Early vote counting put Argentina’s first couple in a tough fight for their political survival in elections that threatened to erode President Cristina Fernandez’s congressional majorities and seal the fate of one of the country’s biggest political dynasties.
Even the popular former President Nestor Kirchner, Fernandez’s husband and predecessor, was trailing late Sunday in his bid for a seat from Buenos Aires province.
With 21 percent of the votes counted, Kirchner had just 31.9 per cent to 35.1 per cent for Francisco De Narvaez of the Union Pro alliance, a charismatic millionaire and sitting congressman who is part of an anti-Fernandez faction in the president’s Peronist party that has been growing in the legislature.
Fernandez- and Kirchner-allied candidates were also behind in key races in the city of Buenos Aires and Cordoba and Santa Fe provinces.
“With these results ... the ruling party would lose control of the Chamber of Deputies, and the Senate is also at risk,” analyst Rosendo Fraga told news channel Todo Noticias.
Allies of Fernandez and Kirchner have controlled Congress for six years, but before the vote analysts predicted they could lose two dozen seats in both chambers, hurting their ability to push through legislation and damaging their brand as their Peronist party seeks direction ahead of 2011’s presidential race.
Kirchner cast his congressional race and the election as a whole as a referendum on his wife’s tenure and is thought to have seen the seat as a launching pad for his own return to the presidency.
“Argentina is at a decisive moment to continue the country’s transformation,” Kirchner said to a sea of reporters earlier Sunday after casting his vote. Fernandez voted 1,700 miles (2,800 kilometers) away in her home city of Rio Gallegos.
A Kirchner loss would weaken Fernandez’s government, diluting her authority and kicking off a power struggle within party ranks, Daniel Kerner, Latin America analyst for Eurasia Group, wrote in a research note last week.
It could also jeopardize Kirchner’s leadership of the Peronist party, a position he has held since Fernandez succeeded him as president in 2007.
While supporters once praised Fernandez and her husband for slashing unemployment with public works programs that jump-started Argentina’s battered economy, opponents and analysts now cast the couple as authoritarian and unwilling to compromise.
“Their overall nature is too much intervention,” said Alberto Ramos, senior Latin America economist for the Goldman Sachs investment firm. “It’s not going to put Argentina on a crash course, but it is a story about growing inefficiencies and increasingly autocratic management.”
The Kirchners’ problems have also “gone beyond substance to style,” Ramos said. “They’re very confrontational and stubborn: It’s all or nothing, and they’d prefer to break rather than bend. People have gotten disenchanted with that.”
Fernandez’s approval rating tumbled to 29 percent this year after a four-month standoff over export taxes with Argentina’s powerful farm sector. She has extended price caps, nationalized $23 billion in pensions and taken over the country’s biggest airline in a bid to boost the state’s role in the economy.

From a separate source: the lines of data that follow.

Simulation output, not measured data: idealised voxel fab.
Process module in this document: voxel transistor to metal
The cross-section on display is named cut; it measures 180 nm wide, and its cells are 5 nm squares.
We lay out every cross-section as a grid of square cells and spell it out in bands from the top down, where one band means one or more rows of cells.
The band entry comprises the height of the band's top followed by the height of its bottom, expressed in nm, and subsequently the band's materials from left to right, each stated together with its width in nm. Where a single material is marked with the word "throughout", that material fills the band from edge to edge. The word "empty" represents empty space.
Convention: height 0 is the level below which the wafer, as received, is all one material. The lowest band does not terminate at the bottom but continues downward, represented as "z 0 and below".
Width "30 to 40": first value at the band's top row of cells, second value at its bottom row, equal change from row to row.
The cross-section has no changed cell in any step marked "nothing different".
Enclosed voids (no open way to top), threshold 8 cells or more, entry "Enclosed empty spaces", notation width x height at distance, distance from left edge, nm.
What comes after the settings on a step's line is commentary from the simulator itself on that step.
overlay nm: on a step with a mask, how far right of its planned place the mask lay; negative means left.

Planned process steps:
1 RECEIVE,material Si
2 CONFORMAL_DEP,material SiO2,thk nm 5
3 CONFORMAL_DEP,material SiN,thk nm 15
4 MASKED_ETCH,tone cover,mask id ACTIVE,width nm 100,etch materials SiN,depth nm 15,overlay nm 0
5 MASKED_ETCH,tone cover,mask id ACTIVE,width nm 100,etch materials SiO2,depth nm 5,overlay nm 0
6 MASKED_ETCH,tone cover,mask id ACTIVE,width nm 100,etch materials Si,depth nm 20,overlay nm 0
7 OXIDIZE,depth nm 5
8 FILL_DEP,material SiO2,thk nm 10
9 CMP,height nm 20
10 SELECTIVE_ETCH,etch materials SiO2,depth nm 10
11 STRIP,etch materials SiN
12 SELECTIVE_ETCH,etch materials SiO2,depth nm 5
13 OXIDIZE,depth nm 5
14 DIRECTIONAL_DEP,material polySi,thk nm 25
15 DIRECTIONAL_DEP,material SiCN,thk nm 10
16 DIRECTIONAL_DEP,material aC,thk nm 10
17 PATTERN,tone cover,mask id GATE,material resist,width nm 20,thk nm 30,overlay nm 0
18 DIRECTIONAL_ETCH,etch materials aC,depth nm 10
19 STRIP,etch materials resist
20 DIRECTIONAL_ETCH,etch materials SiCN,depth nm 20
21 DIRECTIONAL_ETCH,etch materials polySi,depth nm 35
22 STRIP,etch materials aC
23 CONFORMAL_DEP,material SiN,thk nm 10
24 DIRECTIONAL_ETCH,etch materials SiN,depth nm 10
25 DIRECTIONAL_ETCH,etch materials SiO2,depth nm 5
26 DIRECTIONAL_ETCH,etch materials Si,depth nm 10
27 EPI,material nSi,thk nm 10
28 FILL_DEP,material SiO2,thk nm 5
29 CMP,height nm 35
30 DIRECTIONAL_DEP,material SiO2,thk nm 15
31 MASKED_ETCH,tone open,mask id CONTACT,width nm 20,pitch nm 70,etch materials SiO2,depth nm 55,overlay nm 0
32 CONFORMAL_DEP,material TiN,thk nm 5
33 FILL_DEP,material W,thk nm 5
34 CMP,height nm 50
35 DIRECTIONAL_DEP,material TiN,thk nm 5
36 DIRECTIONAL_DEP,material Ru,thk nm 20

“I’d like the government to be somewhat weakened by this election,” said Alejandro Siniscalco, 41, after casting his ballot in the middle-class Buenos Aires neighborhood of Caballito. “Many things aren’t being done well, and we need to put a brake on the government in congress.”
The government moved up Sunday’s vote, originally set for October, in a step that critics said was meant to poll voters before the global economic crisis took a bigger toll on Argentina. Growth fell to 2 per cent in the first quarter, its slowest since the economy collapsed in 2002, and annual inflation officially dipped to 5.5 percent in May, although most independent economists believe the actual figure tops 15 per cent.
Kirchner argued that a win for his coalition was necessary to protect the economy, reminding voters of his success in bringing the country back from collapse during his 2003-07 administration.
“We have to stand by this model; it’s us or chaos,” he said at a May 30 rally.
Despite the implications for the first couple’s political future, analysts agreed that the results of Sunday’s vote were unlikely to change the president’s policies. Fernandez retains decree powers, and is unlikely to back off her convictions, Kerner and Ramos said.
Half the country’s 256-member Chamber of Deputies and one-third of the 72-member Senate were at stake.